A beloved classic, wonderfully delicious when combined with a fresh green salad.
8 SERVINGS
Ingredients:
Pie Crust
- 2 dl all-purpose flour
- 1 dl whole wheat flour
- 125 g butter
- 1 egg
Filling
- 3 eggs
- 2.5 dl heavy cream or milk or a 50/50 mix
- 240g grated Gruyère from Terroir Suisse
- 100g diced pancetta
- Optional: Dijon mustard and a few tomato slices
- Salt and pepper
- Start with the pie crust. Mix flour and butter. Add the egg and quickly mix into a dough.
- Press the dough into a pie dish, about 25 cm in diameter (for 8 servings). Let it rest in the refrigerator for 30 minutes. Preheat the oven to 200°C.
- Prick the bottom with a fork and pre-bake the crust in the middle of the oven for 10-15 minutes.
- Fry the pancetta until crispy in a pan.

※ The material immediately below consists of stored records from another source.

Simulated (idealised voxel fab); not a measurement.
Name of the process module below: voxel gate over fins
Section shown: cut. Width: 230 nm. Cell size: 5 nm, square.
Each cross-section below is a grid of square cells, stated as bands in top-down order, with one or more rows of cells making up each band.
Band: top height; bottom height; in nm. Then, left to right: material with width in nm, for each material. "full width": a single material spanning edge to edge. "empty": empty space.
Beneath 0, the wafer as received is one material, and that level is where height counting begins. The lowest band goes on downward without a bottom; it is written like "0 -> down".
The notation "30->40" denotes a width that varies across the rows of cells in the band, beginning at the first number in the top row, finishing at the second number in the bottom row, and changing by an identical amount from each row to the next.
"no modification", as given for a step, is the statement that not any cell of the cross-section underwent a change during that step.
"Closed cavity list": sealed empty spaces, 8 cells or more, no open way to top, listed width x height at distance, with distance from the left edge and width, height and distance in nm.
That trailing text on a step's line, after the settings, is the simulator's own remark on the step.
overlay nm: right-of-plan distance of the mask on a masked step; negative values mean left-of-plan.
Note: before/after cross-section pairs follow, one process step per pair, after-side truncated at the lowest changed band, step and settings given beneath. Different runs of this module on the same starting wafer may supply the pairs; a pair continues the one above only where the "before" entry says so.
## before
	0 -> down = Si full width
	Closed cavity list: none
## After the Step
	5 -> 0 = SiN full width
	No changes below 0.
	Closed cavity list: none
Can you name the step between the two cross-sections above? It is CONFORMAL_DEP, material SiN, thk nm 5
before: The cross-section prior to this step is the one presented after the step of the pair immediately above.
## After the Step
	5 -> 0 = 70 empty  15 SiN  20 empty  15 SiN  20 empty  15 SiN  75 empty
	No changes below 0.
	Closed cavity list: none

- Whisk together eggs, cream, milk, and the freshly fried pancetta.
- Mix in the cheese along with salt and black pepper into the egg mixture.
- Pour the filling into the pie crust and bake in the middle of the oven for 30-40 minutes or until the filling has set and the pie has a nice color.
Serve hot or cold with a green salad and a tangy vinaigrette.